Hans Vestberg, CEO of Ericsson, discusses mobile broadband, vendor competition, and why differentiation is the name of the game.
The telecoms infrastructure market has been ruthless in recent years, and few of the big players that dominated the segment a decade ago still exist in their original form.
It is something that Hans Vestberg, CEO of Swedish telecoms vendor Ericsson, ponders as he contemplates the ongoing shifts in the industry. “If we count how many competitors we had 10 years ago and how many of them are left, we usually come up with zero,” he says. “Basically all the competitors in the shape they were are gone. There are some that have combined their assets and there are some new players that have come in. The only thing I am focused on is to see that Ericsson continues to be number-one.”
These changes perhaps best underscore the tough nature of the telecoms infrastructure business, with Western players including Ericsson, Nokia Siemens Networks and Alcatel-Lucent facing tough competition not only between themselves, but also from Chinese rivals Huawei and ZTE, and numerous smaller players.
However, Ericsson remains the world’s biggest telecoms vendor, and appears to be better placed than most of its rivals, judging by its last set of results for 2012. Indeed, its revenues grew by 5% year-on-year in the fourth quarter of 2012, to reach SEK 66.9 billion ($10.6bn).
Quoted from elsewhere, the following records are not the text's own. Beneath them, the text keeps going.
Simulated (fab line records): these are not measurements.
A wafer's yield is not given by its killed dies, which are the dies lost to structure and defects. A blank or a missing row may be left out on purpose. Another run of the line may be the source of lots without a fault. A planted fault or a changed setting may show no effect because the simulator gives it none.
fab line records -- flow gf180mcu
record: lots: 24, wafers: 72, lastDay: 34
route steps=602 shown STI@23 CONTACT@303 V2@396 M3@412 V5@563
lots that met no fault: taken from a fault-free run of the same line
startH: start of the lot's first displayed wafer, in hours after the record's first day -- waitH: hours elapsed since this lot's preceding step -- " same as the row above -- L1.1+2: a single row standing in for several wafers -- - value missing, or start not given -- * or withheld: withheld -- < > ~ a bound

And while profits came under pressure owing to a non-cash charge related to ST-Ericsson and a reduction of deferred tax assets – income was SEK -6.3 billion compared to a profit of SEK 1.5 billion in the fourth quarter of 2011 – it ended the year with strong cash flow and a full-year cash conversion well above target.
There were also some notable areas of growth that helped to offset a decline in network sales in some markets. For example, sales in sub-Saharan Africa were particularly strong in Q4, with growth of 11% compared to Q4 2011, while globally, the company’s support solutions and global services grew to represent almost 50% of group sales in 2012, compared to 42% in 2011.
For Vestberg, it is really a matter of managing the company’s broad portfolio to ensure overall growth. “Last year was great in services, which grew 50%, while networks on the other hand had a fantastic year in 2011, growing about 40%. In 2012 it was the opposite. For us, it is to play the whole portfolio we have at different times,” he says. “We had growth in the fourth quarter in networks. We haven’t had that for four quarters, so let’s see if that carries on.”
Continues on next page
And it is Ericsson’s broad portfolio that differentiates it from some of its competitors, such as Nokia Siemens Networks, which has narrowed its scope to focus exclusively on mobile broadband. “We see many of our competitors are focusing their portfolios on fewer segments. We still believe that we have a great opportunity to be the only vendor that can actually offer end-to-end solutions including technology and services, and that we will continue to do,” he says.
For Vestberg, the end-to-end aspect of Ericsson’s portfolio is key to allowing it to help operators deploy, manage and monetise their increasingly data-centric networks effectively.
“We are going to the new stages of the new world where data will be dominating the networks. I see our development being clear to meet that market, everything from the technology in the networks to the OSS/BSS and to our service offering that supports operators,” he says.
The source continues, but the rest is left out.